Basically my whole life is in shambles because two out of these three forgotten films of the 80s aren’t available on disc to add to my collection. Take note, kiddies. THAT is white privilege on full display.
THE CHILDREN (1980)
This is the one—the sole film in this triple feature that is available on disc. It has been on Troma DVD for years and now finally comes to Blu-ray thanks to Vinegar Syndrome.
Back in 1980 we were so busy obsessing over Prom Night, Friday the 13th, and the emerging slasher genre that a Village of the Damned/Night of the Living Dead mashup was easy to overlook. But in retrospect, despite some cheesy, dated aspects, this is one eerily little killer kids flick.
Classic setup…a pipe leaks at a nuclear power plant. A school bus full of kids drives through a strange cloud of smoke on a road. Pretty soon the kiddies are home from school, showing up with their arms extended, smiles on their faces, and saying “Mommy!” or “Daddy!” Fall for their trap and their mere touch turns you into a smoldering, crispy corpse! How awesome is that? Zombie kids that burn you to death.
The gore wastes no time in showing up in all its nasty glory, but it does tend to look at times like victims have plaster of paris strips glued to their faces.
Gotta love the fact that the first kill takes place in a cemetery even though these zombie kids don’t crawl from the ground.

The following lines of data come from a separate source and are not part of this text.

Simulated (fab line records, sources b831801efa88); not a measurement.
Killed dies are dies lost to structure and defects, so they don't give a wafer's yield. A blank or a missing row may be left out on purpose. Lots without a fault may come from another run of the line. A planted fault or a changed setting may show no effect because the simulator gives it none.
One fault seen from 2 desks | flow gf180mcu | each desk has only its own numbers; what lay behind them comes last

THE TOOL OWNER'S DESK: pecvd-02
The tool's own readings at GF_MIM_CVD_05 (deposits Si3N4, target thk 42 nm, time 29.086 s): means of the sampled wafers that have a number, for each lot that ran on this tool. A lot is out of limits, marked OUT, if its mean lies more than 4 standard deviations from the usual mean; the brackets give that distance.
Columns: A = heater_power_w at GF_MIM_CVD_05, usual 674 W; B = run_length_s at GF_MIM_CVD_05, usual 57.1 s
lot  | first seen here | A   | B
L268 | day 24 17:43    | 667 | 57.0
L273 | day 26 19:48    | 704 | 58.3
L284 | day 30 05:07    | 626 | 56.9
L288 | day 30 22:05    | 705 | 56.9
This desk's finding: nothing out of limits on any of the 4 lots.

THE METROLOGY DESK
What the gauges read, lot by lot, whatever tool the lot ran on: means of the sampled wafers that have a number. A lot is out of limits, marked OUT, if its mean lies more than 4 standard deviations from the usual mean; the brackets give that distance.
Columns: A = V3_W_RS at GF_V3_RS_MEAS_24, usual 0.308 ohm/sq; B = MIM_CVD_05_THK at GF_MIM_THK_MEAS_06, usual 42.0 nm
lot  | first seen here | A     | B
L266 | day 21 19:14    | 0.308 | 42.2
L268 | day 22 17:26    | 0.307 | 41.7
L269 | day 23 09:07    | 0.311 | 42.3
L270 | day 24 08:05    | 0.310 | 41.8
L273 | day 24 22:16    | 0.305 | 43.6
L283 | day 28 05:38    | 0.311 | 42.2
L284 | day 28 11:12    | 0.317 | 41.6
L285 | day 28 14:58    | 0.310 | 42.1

The soundtrack is awesome because it sounds just like Friday the 13th. I looked it up and learned why: same composer, same year! And the main detective guy is John Travolta’s priest brother in Saturday Night Fever.
LONE WOLF (1988)
Lone Wolf is the 80s movie I need in my DVD collection…so let’s hope Vinegar Syndrome, Kino Lorber, Arrow, or another indie company works their magic. This flick is everything the 80s was. First of all, more than actors, it looks like they showed up at my class of 87 graduation and cast any boys who hated me because all my friends were girls, and all the girls who hated me because I wouldn’t give them the time of day. Yes, being gay does have its advantages.
This film essentially plays out as a cycle of kids getting gruesomely slaughtered in the snow, nestled between the other most important plot point…they’re all in a computer class together and DOS is everything.
Okay, there’s also a plot about one of the dudes being a moody, mysterious rock singer, so that makes for some rockin’ 80s band montages.
Plus the guy who plays the main detective’s sidekick clearly wanted to be a star, and probably should have because he’s quite a character.
My only real complaint about the film is that the very first kill shows way too much of the werewolf, yet after that we start seeing just flashes of werewolf claws and teeth during kills!
So, yeah, the werewolf is really a modern day (1988 modern day) Wolfman, but it’s still awesome, especially since it gives one character the chance to make a Michael J. Fox Teen Wolf reference!
Most amazingly, this forgotten indie has a pretty damn good imitation of The Howling/American Werewolf in London style of transformation.
MINDKILLER (1987)
Mindkiller is the only other film from the director of Night Vision—although he did write Lone Wolf and The Amityville Curse. That last one on his resume clearly was a curse, because it seems to have ended his horror career. Bummer.
Although it takes foreeeever to get to the totally 80s horror vibe, I do think Mindkiller is better than Night Vision. It shows immediate promise with thunder, lightning, a dingy lab, and flashes of a deformed dude who warns his mother not to come into his lab.
Which is why I can’t imagine how this film spends a majority of its run time going nowhere! It’s actually kind of goofy as it focuses on a librarian with a hot roommate who gets all the girls.
But that changes when the librarian finds a mysterious book filled with all the answers to his love disconnection. When he uses it as his self-help guide, he begins to acquire special powers that let him move things with his mind and control the behaviors of others.
That alone gives this movie so much opportunity. He could control women into twisted sexual situations and get horrific revenge on all the hot guys in the world. Instead, the worst we get is him bringing a paper cutter blade arm down on some guy’s fingers…and not even slicing all the way through. WTF?
There’s also a weird Zapped! moment in which he mind controls his boss into stripping down to his undies in the library. More of that, please.
FINALLY, his friends try to stop the madness using steps outlined in the book. It’s 20 minutes of HP Lovecraft-esque horror that fits right in with other movies of the era like From Beyond and Frankenhooker. There’s 80s neon light galore, chases through the library bookstacks, throbbing, oozing, deformed monster face, and an actual hellish creature.
If only the rest of the movie had lived up to the finale. But I can forgive, because after the horror is over, there’s a final scene in a club set to a totally 80s funky new wave track. Previously available as a bad DVD-R, this one could really use a better release.